The filing flurry on RICL's Illinois Commerce Commission application has finally ended.  RICL didn't hold up very well under careful examination.  It's all a house of cards, a fantastical "business plan" that relies on speculation, or as counsel for the Illinois Landowners' Alliance phrased it, "bold, lofty aspirations."

ILA points out the fragility of this company's plan and the unlikelihood of its success by taking apart RICL's stack of Matroyshka dolls to reveal the true impossibility of RICL ever being built.
Rock Island wants this Commission to grant its requests for a CPCN and Section 8-­‐503 order despite, among other things, (i) not having any generation, or commitments for the development of generation, to connect to the western terminus of the proposed line; (ii) not yet having any commitments for shippers, or customers, to take service on the planned transmission line; (iii) not having commitments from any equity or debt
providers to construct the Project; (iv) and not having completed interconnection studies and agreements needed with MISO and PJM.
Despite RICL's "build it and they will come" game plan, ILA points out that a real business plan needs actual commitments, not simply a string of dominoes that may or may not fall in line when the first one is toppled.
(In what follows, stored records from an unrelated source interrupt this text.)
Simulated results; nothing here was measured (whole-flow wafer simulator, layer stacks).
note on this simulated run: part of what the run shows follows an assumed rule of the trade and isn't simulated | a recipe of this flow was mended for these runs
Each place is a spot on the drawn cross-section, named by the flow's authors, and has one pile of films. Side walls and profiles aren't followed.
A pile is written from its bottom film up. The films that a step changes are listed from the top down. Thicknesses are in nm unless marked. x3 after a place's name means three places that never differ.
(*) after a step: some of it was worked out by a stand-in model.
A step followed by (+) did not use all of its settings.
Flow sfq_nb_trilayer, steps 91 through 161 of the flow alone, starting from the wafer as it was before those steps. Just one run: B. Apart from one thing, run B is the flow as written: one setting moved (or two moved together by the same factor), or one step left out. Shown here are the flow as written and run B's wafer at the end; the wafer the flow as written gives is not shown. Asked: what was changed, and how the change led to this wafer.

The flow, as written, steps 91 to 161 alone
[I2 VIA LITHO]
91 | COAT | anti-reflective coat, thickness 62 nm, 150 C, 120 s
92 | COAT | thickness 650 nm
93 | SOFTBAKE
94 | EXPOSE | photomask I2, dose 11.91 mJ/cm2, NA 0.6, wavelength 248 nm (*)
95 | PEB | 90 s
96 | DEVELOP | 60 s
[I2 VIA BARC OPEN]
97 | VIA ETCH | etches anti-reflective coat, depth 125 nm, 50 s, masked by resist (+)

RICL's possible future financing to build the transmission line is dependent upon it having committed customers, or shippers.  RICL supposes that as-yet-unbuilt wind farms will sign contracts to purchase capacity, creating a revenue stream for the company that will enable it to obtain financing to build RICL.  In turn, the potential wind farms must obtain their own construction financing before they can sign contracts with RICL.  In order to obtain financing, the wind farms must secure their own revenue stream by having committed customers sign agreements to purchase power. 

RICL is supposing that unidentified utilities will sign contracts to purchase power from unbuilt wind farms that will in turn sign capacity contracts with an unbuilt transmission line.  Never going to happen.  There's too much risk involved here for any investor's comfort. 

Utilities don't like risk.

3 Comments

Cheers for the Green Belt Express!

3/17/2014

1 Comment

 
Do you suppose our friend Mark Lawlor is humming the Cheers theme song this morning?

He should be, after a national news story about his transmission line project got the name of the project wrong.
Sometimes you wanna go...
Where everybody knows your naaaaaaaame
And they're always glad you caaaaaaaame...

Ain't that right, Waldo?
Check out one of the hundreds of identical AP stories that have been distributed coast-to-coast:  Wind Power Line Proposal Irks Some Midwest Farmers.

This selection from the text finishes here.